March 2013
The main plenary meeting on the first day of the annual World Economic Forum in Davos was entitled ‘Scenarios for Russia’. One has to admit that not only of the developed scenarios had a happy ending. All three scenarios (scenario with low raw material prices, a scenario with high raw material prices combined with poorly conducted institutional reforms and a scenario with increased regional differentiation) turned out to be far from optimistic for the Russian economy. One should note that in Davos one of these scenarios was presented by Aleksei Kudrin, the former Minister of Finance in Russia, who is known as a talented economist abroad*. Reforms are necessary, like Aleksei Kudrin proved once again, but action has yet to be taken. Economists and investors call poor management leading to rampant corruption and other unpleasant things the main problems facing Russia.
*FYI
In 2006 the British newspaper ‘Emerging markets’ named Aleksei Kudrin the best minister of finances amongst European countries with a developing market, while in 2010 the British magazine ‘Euromoney’ named Aleksei Kudrin minister of finances of the year.

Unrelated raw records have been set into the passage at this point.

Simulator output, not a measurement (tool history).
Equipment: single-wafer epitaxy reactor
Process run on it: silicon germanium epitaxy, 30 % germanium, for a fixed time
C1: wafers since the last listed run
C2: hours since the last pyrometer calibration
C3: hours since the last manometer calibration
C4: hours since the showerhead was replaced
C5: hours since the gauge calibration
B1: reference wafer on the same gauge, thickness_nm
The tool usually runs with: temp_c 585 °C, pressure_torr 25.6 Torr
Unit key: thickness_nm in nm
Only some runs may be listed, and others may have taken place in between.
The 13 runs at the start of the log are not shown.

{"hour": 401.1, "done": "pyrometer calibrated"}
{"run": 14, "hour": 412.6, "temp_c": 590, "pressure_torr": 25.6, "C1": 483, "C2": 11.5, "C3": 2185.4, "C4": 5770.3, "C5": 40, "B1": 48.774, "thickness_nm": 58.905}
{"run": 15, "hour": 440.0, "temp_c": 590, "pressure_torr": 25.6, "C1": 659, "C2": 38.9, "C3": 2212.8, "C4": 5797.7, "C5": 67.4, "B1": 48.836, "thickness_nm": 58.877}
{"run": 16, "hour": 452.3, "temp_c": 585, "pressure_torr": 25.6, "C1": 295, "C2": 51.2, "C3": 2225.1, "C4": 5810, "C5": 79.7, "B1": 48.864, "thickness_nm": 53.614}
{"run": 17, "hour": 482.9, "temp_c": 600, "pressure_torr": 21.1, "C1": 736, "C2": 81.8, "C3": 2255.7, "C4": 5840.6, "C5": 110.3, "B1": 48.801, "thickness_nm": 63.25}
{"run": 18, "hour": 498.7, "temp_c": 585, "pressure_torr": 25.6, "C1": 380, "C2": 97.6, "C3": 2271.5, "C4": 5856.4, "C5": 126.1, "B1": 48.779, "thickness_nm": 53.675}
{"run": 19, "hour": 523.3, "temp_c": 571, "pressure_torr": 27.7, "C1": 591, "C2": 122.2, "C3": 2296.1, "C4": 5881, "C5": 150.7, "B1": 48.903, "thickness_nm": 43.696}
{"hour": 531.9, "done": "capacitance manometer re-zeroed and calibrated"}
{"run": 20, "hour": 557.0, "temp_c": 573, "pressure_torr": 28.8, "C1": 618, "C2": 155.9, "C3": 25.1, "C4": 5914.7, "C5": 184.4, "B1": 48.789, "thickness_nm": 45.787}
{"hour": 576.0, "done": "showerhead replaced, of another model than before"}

It should come as no surprise that the Russian prime-minister, Dmitry Medvedev, heading up the delegation did not agree with any of the proposed scenarios. He had his own of the situation. He arrived in order to talk about how attractive Russia is for investors. Head of Sberbank, German Gref, Kirill Dmitriev, the Head of the Russian Fund for Direct Investments, accompanied Medvedev during the conference. They offered up a fourth prediction of how events will unfold, according to which the risks mentioned in the first 3 negative scenarios will be eliminated (in Mr. Gref’s opinion). The head of Sberbank pointed out that matters in Russia are much better than what various ratings demonstrate.
According to him, Russia has all the prerequisites for growth and has ‘amazing capabilities on an enormous market with all the resources in order to make big profits’. Overall, research on changes in Russia’s investment climate confirm Russian civil servants’ optimistic outlook relative to 2007 when research was ordered by the Consulting Council on Foreign Investments and performed by Ketchum Global Research and Analytics. Current and potential capital investors in the Russian economy (a total of 100 companies) took part in the research project.
As it was said in the report, companies investing in Russia are more than satisfied with their results. They felt an improvement in the investment climate relative to 2007. Research participants admit that there are certain problems like bureaucracy, red tape and corruption, but this is not deterring them from continuing to invest in the Russian economy. The majority of respondents (71%) are satisfied with their decision to invest in Russia. Only are a select few (2%) are unsatisfied. A third (34%) of respondents in 2011 made larger capital investments in Russia than in 2010.
In 2007 irrespective of how much effort the Russian government put into attracting foreign investments, two thirds of investors still considered their investments to be ineffective. In 2007 merely 8% of investors believed that Russia is taking all possible measures for attracting foreign investments. In 2012 this figure has already jumped up to 35%.
When considering Russia separately or in comparison with other countries, investors expressed serious concern regarding the level of corruption in Russian society, bureaucracy and red tape, insufficient transparency when interpreting and applying certain laws and protecting property rights. Now, like never before, Russia needs to take consistent and carefully weighted measures for fighting against corruption and bureaucracy, in addition to improving legislative efficiency so that a stable, competitive and attractive investment climate would appear in Russia for a long time--the research authors made that conclusion.
One of the more notable events at the forum in Davos was Goldman Sachs’ invitation. The international investment bank will become Russia’s personal image maker (their services were enlisted by the Russian government). The bank will shape a favorable image of Russia for foreign investors. A contract totaling $500,000 has been signed with Goldman Sachs. The consultants’ work boils down, first and foremost, to organizing meetings between Russian civil servants abroad with foreign funds, business associations and rating agencies.